Treyarch, developers of Call of Duty: Black Ops 4, released the series first battle royale title, Blackout, last year. Upon launch, the mode was received relatively well, but there were some glaring issues. These problems didn’t even relate to gameplay either, which is a real shame since Blackout played exceptionally well.
With Call of Duty: Warzone, however, Infinity Ward has improved upon many of the areas where Blackout lacked, although there are many differences between the two games as well.
Simplifying your experience
For starters, Warzone is completely free for all players and systems. While there’s a meaty download, if you don’t own Modern Warfare, it’s still better than paying $60 to gain access to the battle royale like what was required with Blackout.
To go along with this, Warzone is cross-platform capable, meaning you can play with anyone regardless of their system. Blackout, of course, was not cross-play, as the feature only just came to Call of Duty this year.
Warzone offers more customization
In terms of gameplay, Blackout wasn’t as diverse in the items you could loot. Of course, you have perks, attachments, equipment, etc., but that’s about it. With Warzone, there’s killstreaks, a wider variety of equipment, and Cash, which is used at Buy Stations to purchase even more items.
There are multiple ways to earn Cash, with the simplest being simply finding it on the ground. However, players can also complete in-game Contracts, which come with their own risks and rewards. In Blackout, you were simply stuck with whatever you happened to find on the ground, making the matches a little more luck-based than in Warzone.

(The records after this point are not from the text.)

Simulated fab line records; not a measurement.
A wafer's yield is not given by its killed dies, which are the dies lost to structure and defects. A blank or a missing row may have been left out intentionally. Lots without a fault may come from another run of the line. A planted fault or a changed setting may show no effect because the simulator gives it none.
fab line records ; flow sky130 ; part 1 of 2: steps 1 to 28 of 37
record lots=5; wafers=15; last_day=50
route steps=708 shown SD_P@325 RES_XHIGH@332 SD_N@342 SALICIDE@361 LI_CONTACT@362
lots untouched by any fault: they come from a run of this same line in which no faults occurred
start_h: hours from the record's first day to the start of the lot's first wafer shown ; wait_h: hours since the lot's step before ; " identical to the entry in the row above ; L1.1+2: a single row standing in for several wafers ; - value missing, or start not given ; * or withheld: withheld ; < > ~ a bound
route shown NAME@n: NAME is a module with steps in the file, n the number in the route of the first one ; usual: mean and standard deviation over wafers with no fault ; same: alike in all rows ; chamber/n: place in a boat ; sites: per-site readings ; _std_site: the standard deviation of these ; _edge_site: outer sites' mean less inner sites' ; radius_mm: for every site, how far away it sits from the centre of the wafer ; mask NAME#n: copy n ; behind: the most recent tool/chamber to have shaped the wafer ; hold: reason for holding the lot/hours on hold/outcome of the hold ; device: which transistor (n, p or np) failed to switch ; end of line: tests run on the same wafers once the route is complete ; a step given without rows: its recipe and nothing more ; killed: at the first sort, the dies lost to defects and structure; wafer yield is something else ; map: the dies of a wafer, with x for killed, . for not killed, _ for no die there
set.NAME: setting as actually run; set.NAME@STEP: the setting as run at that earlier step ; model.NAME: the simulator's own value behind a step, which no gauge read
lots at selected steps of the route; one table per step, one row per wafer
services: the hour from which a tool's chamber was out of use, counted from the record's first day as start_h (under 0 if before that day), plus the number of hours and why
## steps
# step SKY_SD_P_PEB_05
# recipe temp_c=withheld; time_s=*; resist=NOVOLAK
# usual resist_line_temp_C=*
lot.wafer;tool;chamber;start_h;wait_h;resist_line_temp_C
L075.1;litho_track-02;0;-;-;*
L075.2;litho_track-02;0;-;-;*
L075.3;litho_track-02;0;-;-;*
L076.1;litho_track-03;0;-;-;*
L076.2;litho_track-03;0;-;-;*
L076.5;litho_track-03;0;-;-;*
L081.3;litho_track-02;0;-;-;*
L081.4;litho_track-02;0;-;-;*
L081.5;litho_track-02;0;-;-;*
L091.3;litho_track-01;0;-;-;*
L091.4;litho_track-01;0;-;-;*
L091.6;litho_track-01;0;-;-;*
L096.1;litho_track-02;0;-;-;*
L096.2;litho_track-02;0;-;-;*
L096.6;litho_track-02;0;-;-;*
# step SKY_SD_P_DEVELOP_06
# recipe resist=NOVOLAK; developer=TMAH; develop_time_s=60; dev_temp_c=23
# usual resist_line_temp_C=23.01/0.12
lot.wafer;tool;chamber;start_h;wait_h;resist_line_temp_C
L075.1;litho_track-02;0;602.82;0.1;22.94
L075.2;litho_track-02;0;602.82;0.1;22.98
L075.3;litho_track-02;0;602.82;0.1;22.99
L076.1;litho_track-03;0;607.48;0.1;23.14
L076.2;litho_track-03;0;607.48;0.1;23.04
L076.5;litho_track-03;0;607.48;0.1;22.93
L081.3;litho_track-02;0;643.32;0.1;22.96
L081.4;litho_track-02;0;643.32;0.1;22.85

Speaking of Cash and Buy Stations, Warzone allows you to purchase Self-Revive Kits, among other things, and you can even buy your dead teammates and get them back into the match. Although, the teammates are allowed to get back themselves with the Gulag. This is a respawn system where you fight against another eliminated player. If you win, you drop right back into the ongoing match.
There are also some smaller differences like the map size, but the distinctions made above are what we feel most separate Warzone from Blackout.